Meanwhile, Balnéaires evokes the seven families who founded the coastal city of Grand-Bassam in the 13th century, photographing their descendants in surreal portraits symbolizing the various attributes of each clan with extravagant props and lush landscapes. United in Bassam, at the Meridian Arts Centre in North York, includes, for example, a figure standing under palm trees in a yellow robe wearing a woven helmet that transforms him into a parrot, a reference to the Adahonlin family’s role as teachers while palm nuts symbolize their work as farmers. In other images, figures are surrounded by corn stalks, wrapped in gold robes or use bowls fashioned from the calabash gourd as hats, as Balnéaires commissions local artists in the Ivory Coast to craft a mysterious new iconography.

This startling work is also mounted on billboards at College and Delaware streets while Menlibayeva’s photography is on view both indoors at the Aga Khan Museum and outdoors in the surrounding park.
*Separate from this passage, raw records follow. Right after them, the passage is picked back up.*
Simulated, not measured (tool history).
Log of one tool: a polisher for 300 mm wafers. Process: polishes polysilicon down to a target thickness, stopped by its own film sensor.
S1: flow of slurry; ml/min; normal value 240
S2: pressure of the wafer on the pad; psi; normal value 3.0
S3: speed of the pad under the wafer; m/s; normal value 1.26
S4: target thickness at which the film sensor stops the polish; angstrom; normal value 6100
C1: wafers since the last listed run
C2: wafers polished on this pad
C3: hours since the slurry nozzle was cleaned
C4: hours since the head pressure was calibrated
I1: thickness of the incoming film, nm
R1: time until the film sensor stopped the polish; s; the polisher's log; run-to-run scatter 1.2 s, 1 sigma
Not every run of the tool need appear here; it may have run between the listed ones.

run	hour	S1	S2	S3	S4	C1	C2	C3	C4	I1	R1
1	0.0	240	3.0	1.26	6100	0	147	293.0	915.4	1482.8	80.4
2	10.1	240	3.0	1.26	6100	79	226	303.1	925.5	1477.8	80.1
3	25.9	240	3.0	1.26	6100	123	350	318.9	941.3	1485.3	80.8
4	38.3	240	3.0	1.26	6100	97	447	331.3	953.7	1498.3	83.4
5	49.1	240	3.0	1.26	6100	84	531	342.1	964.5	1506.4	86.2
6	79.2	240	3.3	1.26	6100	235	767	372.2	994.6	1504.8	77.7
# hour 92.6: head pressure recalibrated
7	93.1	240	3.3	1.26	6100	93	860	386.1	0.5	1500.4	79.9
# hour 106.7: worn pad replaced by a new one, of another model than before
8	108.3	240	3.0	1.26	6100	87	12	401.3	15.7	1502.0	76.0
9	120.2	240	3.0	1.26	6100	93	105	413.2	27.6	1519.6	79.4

The work of Vancouver artist Ho Tam falls somewhere between these documentary and artistic impulses: His Manifesto of Hair is a series devoted to the hair salons and barbershops of Manhattan’s Chinatown, which he observed while living in New York in the 1990s and early 2000s. There are more than 100 such businesses in the space of a few blocks, outnumbered only by Chinese restaurants. On show at Paul Petro Contemporary Art, these addictive images use saturated colours and carefully observed street life to speak about identity – maybe joyous, maybe enforced – in a subculture marked by fierce ethnic pride and cutthroat entrepreneurialism.

Contact continues in the GTA through May.